When I wrote about Mill Hill yesterday, Dick Hopper commented about what he called “Tow Gate Hill.“
It was Sprigg street coming in from the south into Cape. During watermelon season, the trucks “way back when” labored when full of watermelons and very slowly went up the hill. Enterprising boys would hop on the trucks and toss melons down to compadres.”
He got the location right, but the name wrong. The area was called Tollgate Hill because of the tollgate at the Cape LaCroix Creek bridge dating back to the 1830s.
I don’t know if anyone ever actually swiped watermelons off slow-moving trucks, but Tom Neumeyer mentions it in his book, Cape Girardeau Then and Now. I think I remember Dad talking about it, too.
Hill used to be steeper
The Missourian reported on July 19, 1920, that the road – the first concrete paved road in Cape Girardeau county – would be 24 feet wide, up from 16 feet. It went on to say that the steepest grade would be inside the city limits on the old “Tollgate Hill,” where a cut of 7-1/2 feet will be made, reducing the grade to 5 per cent.

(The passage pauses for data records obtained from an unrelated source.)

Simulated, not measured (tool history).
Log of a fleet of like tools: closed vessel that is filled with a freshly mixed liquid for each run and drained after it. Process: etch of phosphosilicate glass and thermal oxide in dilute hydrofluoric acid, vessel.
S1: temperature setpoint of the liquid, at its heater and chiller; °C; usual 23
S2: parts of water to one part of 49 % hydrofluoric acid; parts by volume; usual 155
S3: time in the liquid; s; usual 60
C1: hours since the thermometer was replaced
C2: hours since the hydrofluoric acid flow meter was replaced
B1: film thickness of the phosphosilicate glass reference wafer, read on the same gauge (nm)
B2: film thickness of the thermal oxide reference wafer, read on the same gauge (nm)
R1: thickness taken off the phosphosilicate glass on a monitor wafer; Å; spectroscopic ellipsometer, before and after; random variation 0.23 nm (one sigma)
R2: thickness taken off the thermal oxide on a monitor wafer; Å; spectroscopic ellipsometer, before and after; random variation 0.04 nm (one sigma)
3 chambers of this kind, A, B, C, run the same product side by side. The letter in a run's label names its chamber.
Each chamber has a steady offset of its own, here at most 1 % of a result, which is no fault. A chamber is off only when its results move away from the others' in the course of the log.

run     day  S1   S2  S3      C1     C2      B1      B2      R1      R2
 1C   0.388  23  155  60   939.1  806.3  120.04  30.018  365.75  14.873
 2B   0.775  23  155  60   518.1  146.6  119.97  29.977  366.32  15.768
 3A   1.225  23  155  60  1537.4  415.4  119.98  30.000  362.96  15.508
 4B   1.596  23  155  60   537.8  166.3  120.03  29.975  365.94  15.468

Several walnut trees had to be cut down, but care will be taken to cut down no trees not absolutely necessary to remove.
To Beautify Highway
It is the plan to retain the beauties of the road as well as make it good for traveling over. Along most of the distance are now growing beautiful trees. These will be cared for, underbrush and weeds will be removed, painted signs along the way will be tabooed, as well as signs tacked to trees.
Engineer Dennis Scivally
Engineer Dennis Scivally was in charge of the project. He is the one for whom Dennis Scivally Park on Cape Rock Dr. is named. It’s not surprising that there was an emphasis on saving trees along the new road. He was environmentally sensitive decades before it became popular.
I thought that the hill going south on the 1000 block to the 900 block on North Sprigg St. was much more daunting.
The story about Watermelon Stealin’ is one passed down thru my family too. The only memory I have of Toll Gate Hill is that in the 50s there was a carnival that would set up in the empty field to the east of the road. My parents also talked about a place I think called Walnut Grove, which I think was west of Toll Gate Hill. This long gone place seemed to be a drive-in/restaurant gathering spot for meeting the opposite sex. It sounds like Walnut Grove was to them like Wimpy’s was to my generation.
My grandpa told me he and my uncles brought watermelons up from Morley, Mo. in a ton truck. It took them almost all day to get here, sell the melons and get home to Morley as Hwy 25 wasn’t paved. When they went to Chicago it was a 4-5 day trip. Watermelons sold for 25-50 cents each.
I remember a summer when Dad had a gravel plant set up in the creek at Egypt Mills. (That’s a setup where you take gravel out of the creek, run it up a conveyor belts and through a shaking screen so you end up with a product the right size.)
A farmer pulled up and offered him a whole pickup full of melons for a couple of bucks.
It’s the first time when I could sit down, eat just the heart out of a melon, then move on to the next one.
Some of the best melons I ate were just down the hill from our house on Kingsway Drive at the Windmill.
Finally, when was the last time you had someone offer to “plug” the melon for you so you could see if it was good? Try asking the produce guy at a modern grocery store to do that. Odds are, he won’t even know what you’re talking about.
My father told us stories all the time of how he and his friends would jump onto the slow moving trucks going up the hill (in the 1930’s) and toss down a watermelon or two for them to enjoy. The drivers of the trucks knew what was going on, but were unable to stop the truck half way up the hill to chase the boys off the truck bed. Dad said that some of the drivers would actually go even slower to allow the boys time to get off the truck safely, I guess they figured there was no harm in giving away a couple of watermelons.
Stealing Watermelons for a slow moving truck! that is below even my low standards…Now stealing the whole Truck, selling the cargo to the boys in Illmo-Fronfelt, sending the Truck to a chop shop in Corinth Mississippi and the trailer to Springfield, Mo for re-processing and nice new paint job…well that is another story.
Terry,
“You have the right to remain silent, anything you say can and will be used against you….”
I’m not sure what the statute of limitations is on that particular set of activities.
I would believe the.story about the watermelons being stolen. My
stepfather told me about them stealing tires like that during the depression.